1) Both varieties yielded perfect results when burned on my SONY DVD RW AW-Q170A at 2.4X

2) The "Made in Singapore" variety yielded perfect results when burned on my older PIONEER DVD-RW DVR-108 at 2.4X

3) The "Made in India" variety failed EVERY time ("Power Calibration Failure", "Power calibration Area Full", "Unable to read sector #s xxx") when burned on my older PIONEER DVD-RW DVR-108 at 2.4X

My speculation is that the "Made in India" variety uses a different write strategy that may not be properly addressable by older burners for which there are no longer new firmware updates created by the OEM...

unskinnyboy
26th March 2008, 16:35
I'm a little perplexed that they chose to keep the same MID for the MII ones. Since they are made by Moser Baer India, shouldn't they be MBI* instead of MKM*? Currently, it gives the false impression that the MII disks are made by Mitsubishi Kagaku Media.

blutach
26th March 2008, 21:58
I expect the dye is the same so they gave it the same MID code. But they had plenty of room for variation in the numbers after MKM to distinguish.

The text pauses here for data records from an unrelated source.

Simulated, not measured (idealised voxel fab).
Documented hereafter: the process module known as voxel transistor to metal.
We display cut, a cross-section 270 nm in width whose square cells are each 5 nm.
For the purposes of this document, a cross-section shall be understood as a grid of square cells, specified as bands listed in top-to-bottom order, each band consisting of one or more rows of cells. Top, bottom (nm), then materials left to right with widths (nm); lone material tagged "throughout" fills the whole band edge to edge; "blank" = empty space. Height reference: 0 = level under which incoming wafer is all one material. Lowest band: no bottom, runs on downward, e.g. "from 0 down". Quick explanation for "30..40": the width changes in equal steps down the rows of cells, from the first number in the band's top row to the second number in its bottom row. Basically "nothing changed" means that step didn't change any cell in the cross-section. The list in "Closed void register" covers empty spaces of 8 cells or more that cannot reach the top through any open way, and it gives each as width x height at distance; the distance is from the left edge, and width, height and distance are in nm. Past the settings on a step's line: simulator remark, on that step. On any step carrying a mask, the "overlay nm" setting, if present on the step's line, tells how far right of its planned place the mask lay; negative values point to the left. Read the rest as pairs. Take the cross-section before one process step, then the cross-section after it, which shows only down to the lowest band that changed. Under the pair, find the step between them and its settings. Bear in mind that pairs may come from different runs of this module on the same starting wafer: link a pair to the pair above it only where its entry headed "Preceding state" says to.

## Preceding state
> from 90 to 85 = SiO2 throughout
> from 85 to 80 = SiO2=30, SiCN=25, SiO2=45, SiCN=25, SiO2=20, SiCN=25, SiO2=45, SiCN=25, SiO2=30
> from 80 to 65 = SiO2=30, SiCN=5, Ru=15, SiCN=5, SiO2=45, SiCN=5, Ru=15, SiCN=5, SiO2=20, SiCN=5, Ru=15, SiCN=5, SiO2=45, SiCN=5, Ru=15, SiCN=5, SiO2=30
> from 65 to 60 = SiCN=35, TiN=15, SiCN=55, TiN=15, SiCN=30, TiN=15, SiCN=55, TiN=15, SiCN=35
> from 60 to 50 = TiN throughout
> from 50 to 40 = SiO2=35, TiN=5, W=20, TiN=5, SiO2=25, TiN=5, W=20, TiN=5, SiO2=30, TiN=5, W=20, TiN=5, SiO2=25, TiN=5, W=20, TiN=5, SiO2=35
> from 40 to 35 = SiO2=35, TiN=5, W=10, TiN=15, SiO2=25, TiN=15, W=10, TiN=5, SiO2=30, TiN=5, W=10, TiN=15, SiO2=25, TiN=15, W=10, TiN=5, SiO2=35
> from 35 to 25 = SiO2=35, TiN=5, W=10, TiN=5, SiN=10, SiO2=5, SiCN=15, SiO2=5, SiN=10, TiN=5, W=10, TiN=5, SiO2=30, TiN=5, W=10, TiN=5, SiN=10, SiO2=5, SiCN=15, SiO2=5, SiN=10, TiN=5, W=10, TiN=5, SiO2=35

Nevertheless, I am told the packaging says MIS or MII.

Regards

setarip_old
26th March 2008, 22:03
@unskinnyboy

Hi!Currently, it gives the false impression that the MII disks are made by Mitsubishi Kagaku Media.I had emailed a very similar question to Verbatim a couple of months ago.

I never received a response.

One could speculate that using the same MID is being done intentionally...

unskinnyboy
28th March 2008, 17:49
I expect the dye is the same so they gave it the same MID code. But they had plenty of room for variation in the numbers after MKM to distinguish.But MID is not just about the dye. Even if everything else remains the same (dye, disk type etc.), if the manufacturer changed, then the MID should change (ideally). But if they never bothered to resend the MII disks for re-approval, they could have used the same MID, from the previous Stamper who did the MIS disks.

Nevertheless, I am told the packaging says MIS or MII.This is true, but that's probably because it is required by the US law. They can't navigate around that, even if they want to.